I would love to hear your thoughts on this, for over the next couple of weeks — and maybe longer — I plan on blogging more about self-regulation, and I’m hoping these posts are the starting point for future discussions. What could I do to make this possible?
Hi Aviva, I am enjoying reading your updated blog posts but I think that much of the diminished readership has to do with the time of the year. Just as we have bemoaned the fact that the timing of our project isn’t great in the school year, I think others are probably feeling the same. Did you compare the response to these posts to your overall experience? Perhaps it would be helpful to compare it to this very specific timeframe from previous years.
Have a great Sunday!
Thanks for the comment, Cathy! I never really thought of this before. I’ll admit that usually at this time of the year, I blog a whole lot less. I’m usually using my time to write report cards (which is what I’m moving onto as we speak). Just as I tend to blog less now, maybe others tend to read less. Hmmm … I guess that the good thing about a blog is that the posts remain, so even if they don’t generate much interest now, maybe they will once the school year comes to an end. Thank you for providing a different perspective that makes a lot of sense.
Thank you for this post Aviva. As a fellow blogger I really appreciate this question since we obviously write blogs to share our thinking with others (although I glean as much from the act of writing as the sharing). I suspect that all of these play a role in the issue but I do think the topic has a great deal to do with how many people will ‘show up’. Teachers WANT self-regulation but I’m not sure that every teachers even knows what that is. Is the title really as important as the point you are trying to get across and would a more common term attract more readers? What if you took a closer look at your post and used a key word more likely to connect to readers. You can still write about self-reguation but the blog title would reflect the point you want to get across. Blogging is a gift we all want to offer readers, and I know your blog is a worthy gift. Maybe it just needs another wrapping to attract the recipients. Best of luck Aviva!
Thanks for the comment, Mary! I also learn a lot from the act of writing, and definitely appreciate the opportunity to reflect. I’m struggling with this idea of what “term” to use, as I don’t want people to necessarily think that self-regulation is something that it isn’t, and I don’t want a different term to result in this kind of confusion. That said, I’m beginning to wonder how important the term really is. Can I reflect on the topic without using the terminology, or if I have to use it, how often does it need to be included? Maybe it’s the ideas that are more important that the vocabulary. Thank you for giving me more to think about!

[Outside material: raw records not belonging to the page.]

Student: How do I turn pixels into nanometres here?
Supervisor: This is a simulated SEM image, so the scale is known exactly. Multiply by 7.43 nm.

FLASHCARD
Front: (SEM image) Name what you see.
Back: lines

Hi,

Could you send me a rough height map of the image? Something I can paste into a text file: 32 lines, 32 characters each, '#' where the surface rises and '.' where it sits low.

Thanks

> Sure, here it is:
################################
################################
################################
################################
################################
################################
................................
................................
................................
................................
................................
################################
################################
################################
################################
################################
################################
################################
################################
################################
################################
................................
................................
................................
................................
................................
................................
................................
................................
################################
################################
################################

I can’t help but think that the concepts are more important than the terms Aviva, and sometimes our message gets lost in the terminology. Think about the message you want to get across in Self-regulation (teacher who are able to monitor & control their teaching in ways that match the demands of the instructional experience.) That’s a REALLY important point but does it matter if you call it self regulation vs professional decision making (just an example)? You could have a section in your blog to explain why you created the blog and then identify and define the term there but I can’t help but wonder if the direct path is the best one in this case. I just really love that you are thinking about this. It think the goal is to get educators to your site so you can have a greater impact, right? It’s certainly worth exploring how to do that.
Thanks Mary! I do really wonder if the term matters (and for the people that are reading the blog, if they really want to hear all of the different terms associated with self-regulation or just the ideas and examples shared). I guess that I’m trying to balance sharing my understanding of the course information (for my instructor and fellow course attendees), as well as sharing my reflections on a topic that I think is a really important one. I kind of think that I can do both without getting caught up in the terminology. As I go to write my next post, I’m going to be thinking about what terms I use and when I use them.
I’m also thinking about the introductory paragraph or two that I’ve been adding to the posts to explain why I’m rewriting them. It’s really this part of the post that focuses on “self-regulation,” but does having this information up front deter people from reading further? I’m starting to wonder if I could include a note at the end of my posts instead. Or if I have to include one first, what do I actually have to share? Hmmm … your responses are giving me a lot to consider. Thanks again!
I love how reflective you’re being Aviva. I think that most teachers really want the ideas and examples and yes I do think that you could do this without sacrificing the message you want to get across for the course. For that reason I do feel that what you put at the beginning should be a note at the end (the self regulation part). You want to HOOK the readers as quickly as you can since most people decide in the first few second if they’re going to read or not. That way you can still have the terminology but it wouldn’t the ideas/examples would be the focal point instead of the terms. Think about your PRIMARY purpose… I suspect it’s making a contribution to the field and you can best to that by getting teacher to keep reading. Right?
Thanks Mary! I think that my primary purpose here is two-fold:
1) To show that my new knowledge is making me reconsider what I knew before and giving me a lot more to think about. (This is the learning piece that connects more to the course itself.)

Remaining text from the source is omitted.